Steps for the future
Bharatanatya moved out of the temple for its own good. But it brought with it attendant issues not entirely salubrious. A World Dance Day feature LEELA RAMANATHAN
SURVIVAL Changes are not new to the dance form, for it has lived on for over 3,000 years
As a classical dancer who has dedicated over three decades of my life to the preservation and propagation of classical Bharatanatya in and outside Karnataka, I am justified in asking the following question, controversial as it may seem. Has Bharatanatya got a future, and if so, what sort of a future is it going to be? As things stand today, the future seems blurred and confused. It is up to us to find ways and means of arresting this stagnation so that this glorious art, described by the late Arnold Haskell, the famous dance critic, as the "most complete dance form in the world" can flourish and grow in strength.

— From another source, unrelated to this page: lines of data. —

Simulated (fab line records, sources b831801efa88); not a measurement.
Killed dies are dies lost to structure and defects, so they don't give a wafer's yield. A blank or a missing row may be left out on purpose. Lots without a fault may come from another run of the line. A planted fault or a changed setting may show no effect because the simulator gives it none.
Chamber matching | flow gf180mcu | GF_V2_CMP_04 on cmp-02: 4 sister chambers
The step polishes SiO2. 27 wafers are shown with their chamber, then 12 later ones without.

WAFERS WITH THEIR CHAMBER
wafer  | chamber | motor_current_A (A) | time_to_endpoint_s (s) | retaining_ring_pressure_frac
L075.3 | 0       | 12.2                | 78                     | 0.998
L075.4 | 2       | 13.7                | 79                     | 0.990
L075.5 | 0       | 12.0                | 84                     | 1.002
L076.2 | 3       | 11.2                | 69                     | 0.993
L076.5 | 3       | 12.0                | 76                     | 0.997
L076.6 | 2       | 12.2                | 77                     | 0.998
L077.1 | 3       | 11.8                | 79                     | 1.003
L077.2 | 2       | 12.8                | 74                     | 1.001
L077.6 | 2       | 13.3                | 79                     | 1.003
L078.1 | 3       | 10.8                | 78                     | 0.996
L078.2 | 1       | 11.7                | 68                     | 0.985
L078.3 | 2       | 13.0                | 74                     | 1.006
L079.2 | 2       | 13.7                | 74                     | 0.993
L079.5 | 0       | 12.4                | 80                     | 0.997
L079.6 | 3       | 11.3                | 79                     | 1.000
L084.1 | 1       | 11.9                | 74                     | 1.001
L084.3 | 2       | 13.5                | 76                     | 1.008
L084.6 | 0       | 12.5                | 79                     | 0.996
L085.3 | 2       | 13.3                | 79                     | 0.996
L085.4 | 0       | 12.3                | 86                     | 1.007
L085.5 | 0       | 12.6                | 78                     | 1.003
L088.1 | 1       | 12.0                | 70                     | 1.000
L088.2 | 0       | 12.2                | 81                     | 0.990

The problem of its future began really about the end of the 19th Century, when Bharatanatya ceased to be a temple art and became a theatre art. A radical change like this naturally led to a number of minor alterations some good and some bad. The entire perspective of the dance had to be modified. Changes are not new to the dance, for it has survived over 3,000 years, gathering to itself the variegated splendours of the forms and moods of the centuries that it has lived through.
The origin of Bharatanatya is religious. The ritualistic dances or movements performed at the Vedic Yagnas outside gradually developed into sophisticated, symbolic and composite temple-forms consisting of solo items and dance dramas (which are beautiful combinations of drama, music, poetry and rhythm) meant mainly for spiritual expression. Dance was a visual means of elevating man from the mundane to the sublime, of enlightening him through entertainment, and of ultimately teaching him to long and look for union with the infinite.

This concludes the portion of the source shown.